Prenuptial agreements are legal documents that outline how to divide assets and debts if a couple divorces.
Currently, around 15% of married and engaged couples have prenuptial agreements. This is a substantial increase from 2010 when the figure was only 3%, reports NPR. Despite growing acceptance, creating a prenuptial agreement still requires careful planning and forethought.
Preparation and research
You can start creating your prenuptial agreement by having an open conversation with your partner about your finances around six months before your wedding. Discuss your assets, debts and how you both envision handling money in the marriage. This conversation serves as the foundation for your prenuptial agreement.
Compile all necessary financial documents, including bank statements, real estate deeds and investment accounts. You and your partner must honestly disclose your finances for the agreement to be valid.

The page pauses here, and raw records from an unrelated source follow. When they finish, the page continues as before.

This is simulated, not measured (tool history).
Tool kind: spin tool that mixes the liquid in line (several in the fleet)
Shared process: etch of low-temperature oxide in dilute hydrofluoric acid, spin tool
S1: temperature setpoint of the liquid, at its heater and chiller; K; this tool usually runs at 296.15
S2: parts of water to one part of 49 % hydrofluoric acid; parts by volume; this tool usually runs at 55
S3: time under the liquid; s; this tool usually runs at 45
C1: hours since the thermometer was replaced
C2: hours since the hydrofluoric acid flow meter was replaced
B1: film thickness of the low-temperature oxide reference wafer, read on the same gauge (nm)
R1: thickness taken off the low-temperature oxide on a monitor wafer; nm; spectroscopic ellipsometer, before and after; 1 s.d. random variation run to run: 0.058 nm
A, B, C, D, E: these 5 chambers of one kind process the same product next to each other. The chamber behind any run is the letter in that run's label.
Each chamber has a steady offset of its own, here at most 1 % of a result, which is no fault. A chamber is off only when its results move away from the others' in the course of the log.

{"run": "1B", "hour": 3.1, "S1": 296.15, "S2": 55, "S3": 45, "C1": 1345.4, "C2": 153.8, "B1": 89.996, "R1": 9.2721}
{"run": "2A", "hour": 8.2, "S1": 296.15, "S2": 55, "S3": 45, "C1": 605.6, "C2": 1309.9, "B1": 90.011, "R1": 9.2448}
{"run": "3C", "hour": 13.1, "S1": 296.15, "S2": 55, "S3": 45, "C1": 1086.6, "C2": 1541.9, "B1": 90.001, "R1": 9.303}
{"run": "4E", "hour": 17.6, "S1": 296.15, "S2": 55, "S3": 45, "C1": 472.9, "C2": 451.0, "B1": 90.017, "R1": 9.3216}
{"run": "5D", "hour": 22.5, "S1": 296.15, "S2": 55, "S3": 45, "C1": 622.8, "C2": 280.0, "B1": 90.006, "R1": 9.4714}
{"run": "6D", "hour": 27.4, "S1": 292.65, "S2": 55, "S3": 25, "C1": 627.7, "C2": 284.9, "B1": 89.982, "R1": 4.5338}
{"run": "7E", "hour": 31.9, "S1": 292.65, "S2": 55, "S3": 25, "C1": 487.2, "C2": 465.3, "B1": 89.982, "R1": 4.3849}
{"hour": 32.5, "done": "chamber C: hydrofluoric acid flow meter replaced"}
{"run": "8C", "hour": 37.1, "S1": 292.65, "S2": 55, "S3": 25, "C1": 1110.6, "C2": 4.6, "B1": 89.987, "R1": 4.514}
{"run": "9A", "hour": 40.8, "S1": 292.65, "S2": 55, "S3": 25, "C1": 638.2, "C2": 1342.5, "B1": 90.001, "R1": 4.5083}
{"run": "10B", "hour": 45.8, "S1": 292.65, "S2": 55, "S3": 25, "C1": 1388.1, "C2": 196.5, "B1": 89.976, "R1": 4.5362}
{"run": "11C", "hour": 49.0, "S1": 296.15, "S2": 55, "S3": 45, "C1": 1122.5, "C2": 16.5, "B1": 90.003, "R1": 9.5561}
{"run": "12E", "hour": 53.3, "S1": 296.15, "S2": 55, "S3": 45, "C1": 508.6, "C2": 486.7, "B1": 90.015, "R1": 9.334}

Developing your prenuptial agreement
Based on your initial conversation, begin drafting the agreement. Use clear and straightforward language to ensure that both of you understand the terms. Each party should take ample time to review the document. It is important to understand the implications before agreeing to it.
After reviewing the agreement, you might find areas that need revision. Make those changes and review the document again. You can continue this process until you and your partner can accept the terms. Once you are both comfortable with the agreement, you can sign the document in the presence of witnesses. Make sure to store it in a safe location that is accessible to both parties.
A well-crafted prenuptial agreement can help prevent stress and financial hardship for you and your partner in the long run.